The great asteroid Apophis will zoom past Earth in March

Asteroid 99942, a cosmic rock about the size of the Golden Gate Bridge, will sweep past Earth on March 21.

Scientists first saw the asteroid, appropriately nicknamed Apophis, after the Egyptian god of chaos, as it was in our cosmic neighborhood in 2004, Space.com reports.

According to the site, Apophis is just the type of space object that pedestrians would want to know about, because it’s huge (about half a mile to 1 mile in diameter, according to Live Science) and sometimes it gets uncomfortably close to Earth.

While Apophis will glide past Earth next month from a safe distance of 1.25 million miles (about 40 times the Earth-Moon distance), its return in April 2029 will be much, much closer. Space.com reports that the asteroid will skim so close to Earth on April 13, 2029 that it will pass through our planet’s realm of high-altitude satellites, which is a distance of about 19,800 miles, according to NASA.
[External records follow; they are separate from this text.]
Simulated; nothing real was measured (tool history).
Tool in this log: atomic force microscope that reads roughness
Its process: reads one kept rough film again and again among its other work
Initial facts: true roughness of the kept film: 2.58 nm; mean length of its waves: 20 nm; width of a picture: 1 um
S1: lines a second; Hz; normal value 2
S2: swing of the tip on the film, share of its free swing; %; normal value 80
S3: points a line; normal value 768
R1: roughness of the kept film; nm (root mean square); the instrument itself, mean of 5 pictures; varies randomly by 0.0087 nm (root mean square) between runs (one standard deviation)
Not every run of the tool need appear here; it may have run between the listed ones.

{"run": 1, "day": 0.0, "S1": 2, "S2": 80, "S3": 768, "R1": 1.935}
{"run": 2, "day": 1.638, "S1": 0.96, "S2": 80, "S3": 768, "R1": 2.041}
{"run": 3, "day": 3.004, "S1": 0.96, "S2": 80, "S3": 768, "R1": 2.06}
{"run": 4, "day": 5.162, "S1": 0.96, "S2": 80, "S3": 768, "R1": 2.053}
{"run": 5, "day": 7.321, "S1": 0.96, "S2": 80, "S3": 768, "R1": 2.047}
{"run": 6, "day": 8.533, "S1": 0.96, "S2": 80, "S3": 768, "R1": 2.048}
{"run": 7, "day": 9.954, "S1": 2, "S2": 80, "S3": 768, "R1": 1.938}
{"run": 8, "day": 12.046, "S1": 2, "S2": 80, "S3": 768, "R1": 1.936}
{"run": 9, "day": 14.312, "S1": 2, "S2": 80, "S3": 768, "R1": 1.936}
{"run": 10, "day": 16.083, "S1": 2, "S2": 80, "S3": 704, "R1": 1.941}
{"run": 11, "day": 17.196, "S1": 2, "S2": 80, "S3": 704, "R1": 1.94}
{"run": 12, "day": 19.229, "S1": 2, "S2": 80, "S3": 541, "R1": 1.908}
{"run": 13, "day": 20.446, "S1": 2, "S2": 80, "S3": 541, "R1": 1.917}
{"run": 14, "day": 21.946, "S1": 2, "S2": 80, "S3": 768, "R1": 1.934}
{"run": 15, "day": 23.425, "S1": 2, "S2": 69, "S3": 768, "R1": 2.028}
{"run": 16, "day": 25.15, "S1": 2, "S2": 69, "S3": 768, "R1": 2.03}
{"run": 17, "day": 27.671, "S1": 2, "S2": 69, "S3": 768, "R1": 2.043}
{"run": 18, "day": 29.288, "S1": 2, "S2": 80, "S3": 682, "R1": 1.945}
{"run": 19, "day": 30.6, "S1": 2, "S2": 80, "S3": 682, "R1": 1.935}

It is an extremely rare occasion for a foreign object of such size to come near Earth.

“This (is) something that occurs about once every 1,000 years,” said Marina Brozović, a radar scientist at NASA’s Jet Propulsion Laboratory in California (via Space.com). “So it clearly arouses a lot of interest.”

NASA reports that Apophis will be visible to the naked eye when it returns in 2029, and spectators in the southern hemisphere, mainly Australia, will see the asteroid as a speck of light moving east to west across the night sky.

As the rock flies past Earth, it will travel at a dizzying speed of 76,980 miles per hour, Newsweek reports. For reference, that’s about 100 times faster than the speed of sound and about a third the speed at which a bolt of lightning travels.

No asteroids are known to pose a significant risk to Earth in the next 100 years, Live Science reports. According to the site, today’s biggest known threat is an asteroid called (410777) 2009 FD, which has less than a 0.2% chance of hitting Earth in 2185.

In the meantime, NASA is studying ways to deflect future asteroids that are on a collision course with Earth, Live Science reports. Scientists have talked about using a spacecraft’s gravity to slowly pull asteroids from dangerous trajectories to safer trajectories.